In general, graphics workloads tend to fit the bill well for vectorization, and as a result, graphics libraries often make extensive use of SIMD instructions (actually, a surprisingly large number of problem types can be vectorized, including even JSON parsing). Since SIMD intrinsics are architecture-specific, I didn’t fully expect all of Takua’s dependencies to compile right out of the box on arm64; I expected that a lot of them would contain chunks of code written using x86-64 SSE and/or AVX intrinsics! However, almost all of Takua’s dependencies compiled without a problem either because they provided arm64 NEON or scalar C++ fallback codepaths for every SSE/AVX codepath, or because they rely on auto-vectorization by the compiler instead of using intrinsics directly. OpenEXR is an example of the former, while OpenVDB and OpenSubdiv are examples of the latter. Embree was the notable exception: Embree is heavily vectorized using code implemented directly using SSE and/or AVX intrinsics with no alternative scalar C++ or arm64 NEON fallback, and Embree also provides an ISPC interfaces. Starting with Embree v3.13.0, Embree now provides an arm64 NEON codepath as well, but at the time I first ported Takua to arm64, Embree didn’t come with anything other than SSE and AVX implementations.

Fortunately, Embree is actually written in such a way that porting Embree to different processor architectures with different vector intrinsics is, at least in theory, relatively straightforward. The Embree codebase internally is written as several different “layers”, where the bottommost layer is located in embree/common/simd/ in the Embree source tree. As one might be able to guess from the name, this bottommost layer is where all of the core SIMD functionality in Embree is implemented; this part of the codebase implements SIMD wrappers for things like 4/8/16 wide floats, SIMD math operations, and so on. The rest of the Embree codebase doesn’t really contain many direct vector intrinsics at all; the parts of Embree that actually implement BVH construction and traversal and ray intersection all call into this base SIMD library. As suggested by Ingo Wald in a 2018 blog post, porting Embree to use something other than SSE/AVX mostly requires just reimplementing this base SIMD wrapper layer, and the rest of the Embree should more or less “just work”.

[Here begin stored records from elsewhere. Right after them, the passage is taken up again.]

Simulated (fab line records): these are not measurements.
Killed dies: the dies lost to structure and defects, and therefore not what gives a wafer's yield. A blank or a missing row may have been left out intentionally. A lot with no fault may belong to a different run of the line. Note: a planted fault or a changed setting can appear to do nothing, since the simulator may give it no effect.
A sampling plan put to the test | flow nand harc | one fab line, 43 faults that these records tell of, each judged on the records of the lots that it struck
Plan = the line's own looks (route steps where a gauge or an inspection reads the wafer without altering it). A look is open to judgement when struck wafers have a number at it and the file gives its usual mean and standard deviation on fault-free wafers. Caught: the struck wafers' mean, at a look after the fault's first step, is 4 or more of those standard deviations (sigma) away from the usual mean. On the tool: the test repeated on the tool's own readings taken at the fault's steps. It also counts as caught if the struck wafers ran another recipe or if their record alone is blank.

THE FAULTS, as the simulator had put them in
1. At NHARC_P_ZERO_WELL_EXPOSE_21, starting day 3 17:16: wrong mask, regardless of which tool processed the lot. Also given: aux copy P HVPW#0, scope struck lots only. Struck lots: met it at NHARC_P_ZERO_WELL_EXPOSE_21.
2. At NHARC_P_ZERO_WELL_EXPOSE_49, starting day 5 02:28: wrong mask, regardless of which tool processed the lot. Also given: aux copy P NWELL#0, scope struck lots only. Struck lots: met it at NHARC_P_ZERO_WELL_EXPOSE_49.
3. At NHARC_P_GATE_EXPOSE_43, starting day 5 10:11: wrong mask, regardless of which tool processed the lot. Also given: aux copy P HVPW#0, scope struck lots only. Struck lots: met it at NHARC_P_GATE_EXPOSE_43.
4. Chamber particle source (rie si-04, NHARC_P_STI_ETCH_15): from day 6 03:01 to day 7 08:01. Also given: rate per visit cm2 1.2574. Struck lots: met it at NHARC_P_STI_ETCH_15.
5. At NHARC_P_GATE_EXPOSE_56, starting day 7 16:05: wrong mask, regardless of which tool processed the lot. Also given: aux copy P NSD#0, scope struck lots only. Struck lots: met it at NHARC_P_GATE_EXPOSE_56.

In his blog post, Ingo mentioned experimenting with replacing all of Embree’s base SIMD layer with scalar implementations of all of the vectorized code. Back in early 2020, as part of my effort to get Takua up and running on arm64 Linux, I actually tried doing a scalar rewrite of the base SIMD layer of Embree as well as a first attempt at porting to arm64. Overall the process to rewrite to scalar was actually very straightforward; most things were basically just replacing a function that did something with float4 inputs using SSE instructions with a simple loop that iterates over the four floats in a float4. I did find that in addition to rewriting all of the SIMD wrapper functions to replace SSE intrinsics with scalar implementations, I also had to replace some straight-up inlined x86-64 assembly with equivalent compiler intrinsics; basically all of this code lives in common/sys/intrinsics.h. None of the inlined assembly replacement was very complicated either though, most of it was things like replacing an inlined assembly call to x86-64’s bsf bit-scan-forward instruction with a call to the more portable __builtin_ctz() integer trailing zero counter builin compiler function. Embree’s build system also required modifications; since I was just doing this as an initial test, I just did a terribly hack-job on the CMake scripts and, with some troubleshooting, got things building and running on arm64 Linux. Unfortunately, the performance of my quick-and-rough scalar Embree port was… very disappointing. I had hoped that the compiler would be able to do a decent job of autovectorizing the scalar reimplementations of all of the SIMD code, but overall my scalar Embree port on x86-64 was basically between three to four times slower than standard SSE Embree, which indicated that the compiler basically hadn’t effectively autovectorized anything at all. This level of performance regression basically meant that my scalar Embree port wasn’t actually significantly faster than Takua’s own internal scalar BVH implementation; the disappointing performance combined with how hacky and rough my scalar Embree port was led me to abandon using Embree on arm64 Linux for the time being.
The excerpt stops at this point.